Mourning Dove

Mourning Dove

Monday, January 3, 2011

:: Over The Top

Anyone who starts writing a book needs self-confidence—in their own ability to finish what they start, in the worthiness of their story being told (to say nothing of it being read), and simply in the fact that the plot makes sense and the characters are believable and interesting. I'm not saying anything about faith in there being a point, because I think that aside from fulfilling your urge to write, there is none. Sure, we all enjoy the thought of making some money in the end, but that's really just gravy. I write because, to use truly awkward syntax, I couldn't not do it.

Even so, it's hard to have faith.

For me, it works like this: First I have a plot idea that is usually intriguing but vague. Then I start writing. Soon enough, I start wondering (s.a.). At this stage, stepping up to the next empty page is terrifying, and I'm riddled with doubt. But I have at least been writing long enough to have faith in the process. I know about the bumps in the road, and I know I can trust myself to never make it past something that doesn't work—if I have to rewrite a passage again and again over several days and I'm still not happy with it, the reason is usually that I need to go another route, and I will. Still, this phase is not all that much fun. The initial wave of enthusiasm about my original idea has given way to careful and hard work. Characters need to be fleshed out and often rethought, relationships and past events plotted (I firmly believe that a huge part of any convincing story never makes it into the actual manuscript—just think of the countless pages J.R.R. Tolkien wrote, never meaning to publish them, as mere backstory for the "Hobbit" and "The Lord of the Rings").

I'm sure there are writers who breeze through the writing process with tireless cheer from start to finish without so much as a shadow of self-doubt. In my experience, however, the first stage always feels like pushing a heavy wagon up a mountain road. It's tough going, and I have to practically force myself to step up to the task (= sit down in front of my Mac).

But then, at some point, something amazing happens. I reach the mountain top, and the road suddenly slopes down. The wagon starts rolling of its own accord. It picks up speed, and soon it's all I can do to hang on and jump on. Now we're on our way.

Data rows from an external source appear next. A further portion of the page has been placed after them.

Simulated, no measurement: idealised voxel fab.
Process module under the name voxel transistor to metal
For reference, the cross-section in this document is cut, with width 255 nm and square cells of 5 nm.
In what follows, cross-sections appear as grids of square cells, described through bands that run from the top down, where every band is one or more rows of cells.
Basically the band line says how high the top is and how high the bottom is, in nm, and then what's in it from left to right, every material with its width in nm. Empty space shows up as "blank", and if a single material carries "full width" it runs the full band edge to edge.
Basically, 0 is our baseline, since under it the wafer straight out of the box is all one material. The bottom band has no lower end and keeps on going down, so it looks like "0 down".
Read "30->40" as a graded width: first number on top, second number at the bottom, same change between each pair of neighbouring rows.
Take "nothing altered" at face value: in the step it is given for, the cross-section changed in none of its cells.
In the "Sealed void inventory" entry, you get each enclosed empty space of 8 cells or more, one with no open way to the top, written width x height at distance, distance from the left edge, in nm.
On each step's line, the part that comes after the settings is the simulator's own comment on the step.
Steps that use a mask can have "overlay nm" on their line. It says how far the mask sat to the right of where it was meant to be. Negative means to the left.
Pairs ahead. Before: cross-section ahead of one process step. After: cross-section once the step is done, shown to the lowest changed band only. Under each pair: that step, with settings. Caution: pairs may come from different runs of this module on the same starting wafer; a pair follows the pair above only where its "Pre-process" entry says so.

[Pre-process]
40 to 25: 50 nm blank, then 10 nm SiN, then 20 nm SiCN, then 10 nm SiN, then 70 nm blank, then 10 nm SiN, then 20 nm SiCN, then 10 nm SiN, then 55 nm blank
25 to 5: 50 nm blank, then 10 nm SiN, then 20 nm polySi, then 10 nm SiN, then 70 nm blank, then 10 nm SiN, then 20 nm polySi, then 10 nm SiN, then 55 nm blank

Translation: I've set up my characters and plot the right way, and they've come to life. At this point, I can't write the words down fast enough. I jot down bracketed notes as placeholders for details I need to research for flavor and authenticity, which I'll do once the story is finished. Ideas and plot twists pour into my head constantly, while I'm shopping for groceries, under the shower, and as I turn the light off and lie down to sleep. My voice recorder is always with me and I scare joggers in the park as they pass me, a figure with feverish eyes mumbling into an object in my fist.

This phase of the writing process is magic. It's still hard and lonely work, but pure joy. But it won't happen unless you put some thought into who your characters are, what they're after, and how the wonderfully exciting things that happen in your story affect their desires. Books are long, people are complicated, and there's a lot of stuff to keep track of.

Pack your wagon with a bit of care, and it'll be a lot easier to push it over that mountain.